Isaac Okoroafor, Corporate Communications Director of the Central Bank of Nigeria, has said Nigeria’s performance, compared to most emerging and frontier economies, has been impressive.
He stated this at the Abuja International Trade Fair, on Wednesday, noting that the consistent drop noticed in Nigeria’s foreign exchange reserves should raise no concerns, as the country has enough forex to purchase 17 to 20 months of exports.
According to Okoroafor, America’s decision to increase its money policy rate has affected emerging and frontier markets, noting that investors have pulled their funds out of economies like Nigeria’s, because of an assurance of more yield in the US.

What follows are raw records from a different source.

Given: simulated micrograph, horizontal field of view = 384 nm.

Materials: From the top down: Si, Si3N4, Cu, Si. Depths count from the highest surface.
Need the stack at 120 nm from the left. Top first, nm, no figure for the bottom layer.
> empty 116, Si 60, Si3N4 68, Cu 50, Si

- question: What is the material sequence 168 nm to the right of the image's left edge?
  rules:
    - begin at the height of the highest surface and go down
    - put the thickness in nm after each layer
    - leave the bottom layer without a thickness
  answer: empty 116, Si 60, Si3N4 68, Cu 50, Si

His words: “The drop in our forex reserves is basically as a result of the capital flow reversals arising from rising interest rates in the United States. You will recall that the Federal Reserve has been raising rates and has even given guidance that this would continue in the near term.
“As a result of this, investments in the emerging and some frontier markets are gravitating towards the US market to reap higher returns. There is also the factor of election cycle. In Nigeria, however, we have done much better than most emerging and frontier economies.
“Some of these countries have suffered substantial depreciation in their currencies as a result of these flow reversals. For instance, since this year, Argentina has lost 134 per cent of its currency to depreciation largely occasioned by these reversals; Brazil lost 34 per cent; Turkey, 78 per cent; Iran, 25 per cent; South Africa, 19 per cent; Russia, 18 per cent; Pakistan, 17 per cent; United Kingdom, 3.7 per cent; Japan, 1.3 per cent; whereas Nigeria has gained six per cent by way of appreciation.
“The key reason is because the CBN adopted a forex management strategy that has worked successfully, achieving a comfortable stability in the exchange rates and still maintaining an equally comfortable reserves level.”